Local execution
===============

Dask offers several `scheduler options <https://docs.dask.org/en/latest/scheduler-overview.html>`_
that allow workflow execution **without requiring external services**. These include:

- **Sequential**: Tasks are executed one after another, in a single thread.
- **Multi-threading**: Tasks are executed concurrently in multiple threads within the same process.
- **Multi-processing**: Tasks are executed concurrently in separate subprocesses of the current process.
- **Local Cluster**: Tasks are executed by a Dask cluster started in the current process.
- **Slurm Cluster**: Tasks are executed by a SLurm cluster started in the current process.

Example Workflow
-----------------

In the following example, we define a workflow with two independent nodes.
Since the nodes are not connected, they can execute in parallel:

.. code-block:: python

    from ewoksdask import execute_graph

    example_workflow = {
        "graph": {"id": "test"},
        "nodes": [
            {
                "id": "node1",
                "task_type": "method",
                "task_identifier": "time.sleep",
                "default_inputs": [{"name": 0, "value": 10}],
            },
            {
                "id": "node2",
                "task_type": "method",
                "task_identifier": "time.sleep",
                "default_inputs": [{"name": 0, "value": 10}],
            }
        ]
    }

    result = execute_graph(example_workflow, scheduler=..., scheduler_options=...)

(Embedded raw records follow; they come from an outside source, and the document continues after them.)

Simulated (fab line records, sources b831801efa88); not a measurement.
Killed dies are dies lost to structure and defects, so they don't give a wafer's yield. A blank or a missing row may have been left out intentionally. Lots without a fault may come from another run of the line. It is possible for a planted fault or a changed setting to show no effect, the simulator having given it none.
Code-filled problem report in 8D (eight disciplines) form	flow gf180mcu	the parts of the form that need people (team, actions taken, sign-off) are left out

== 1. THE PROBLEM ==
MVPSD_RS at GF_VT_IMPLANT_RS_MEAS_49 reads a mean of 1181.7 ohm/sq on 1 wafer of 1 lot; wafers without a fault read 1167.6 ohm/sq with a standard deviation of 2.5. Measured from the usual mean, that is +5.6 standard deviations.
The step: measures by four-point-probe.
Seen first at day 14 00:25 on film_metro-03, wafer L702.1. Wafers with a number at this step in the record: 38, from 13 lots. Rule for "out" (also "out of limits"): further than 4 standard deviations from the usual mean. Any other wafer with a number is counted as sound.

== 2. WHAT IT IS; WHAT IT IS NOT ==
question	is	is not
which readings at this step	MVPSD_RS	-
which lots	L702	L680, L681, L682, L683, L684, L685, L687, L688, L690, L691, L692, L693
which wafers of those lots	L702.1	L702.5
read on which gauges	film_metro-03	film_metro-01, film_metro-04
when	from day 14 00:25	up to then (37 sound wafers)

You can choose different schedulers depending on your requirements:

Sequential
----------

Tasks are run one after another in a single thread.

.. code-block:: python

    result = execute_graph(example_workflow, scheduler="sequential")

Multi-Threading
---------------

Runs tasks in parallel using multiple threads.
This example completes in ~10 seconds using two threads:

.. code-block:: python

    result = execute_graph(
        workflow, scheduler="multithreading", scheduler_options={"num_workers": 2}
    )

Multi-Processing (default)
--------------------------

Runs tasks in parallel using multiple subprocesses.
This example also completes in ~10 seconds using two processes:

.. code-block:: python

    if __name__ == "__main__":
        result = execute_graph(
            workflow,
            scheduler="multiprocessing",
            scheduler_options={"num_workers": 2, "context": "spawn"},
        )

.. note::

    The `if __name__ == "__main__":` guard is required when using the *spawn* context.

By default:

- On Linux, the default context is *fork*.

- On Windows/macOS, the default context is *spawn*.

See the `Python multiprocessing docs <https://docs.python.org/3/library/multiprocessing.html#contexts-and-start-methods>`_
for details on contexts.

Local cluster
-------------

Creates a temporary local Dask cluster with the specified number of workers for the duration
of the workflow execution. This example completes in ~10 seconds using two workers:

.. code-block:: python

    result = execute_graph(
        workflow,
        scheduler="cluster",
        scheduler_options={"n_workers": 4, "threads_per_worker": 1}
    )

Additional cluster configuration options are available in the
`Dask distributed.Client documentation <https://docs.dask.org/en/stable/futures.html?highlight=client#distributed.Client>`_.

In case the same cluster should be used by multiple workflows (provides a status dashboard as well)

.. code-block:: python

    from ewoksdask.schedulers import local_scheduler

    cluster = local_scheduler(n_workers=4, threads_per_worker=1)

    result = execute_graph(
        workflow, inputs=inputs, scheduler=cluster.scheduler_address
    )

Slurm cluster
-------------

A Slurm cluster with status dashboard can be instantiated in the same process that executes workflows

.. code-block:: python

    from ewoksdask.schedulers import slurm_scheduler

    cluster = slurm_scheduler(
        queue="gpu",
        walltime="00:20:00",
        memory="256GB",
        cores=16,
        job_extra_directives=["--gres=gpu:1"]
    )

    result = execute_graph(
        workflow, inputs=inputs, scheduler=cluster.scheduler_address
    )

Refer to the Dask `JobQueue SlurmCluster documentation <https://jobqueue.dask.org/en/latest/generated/dask_jobqueue.SLURMCluster.html>`_
for more scheduler configuration options.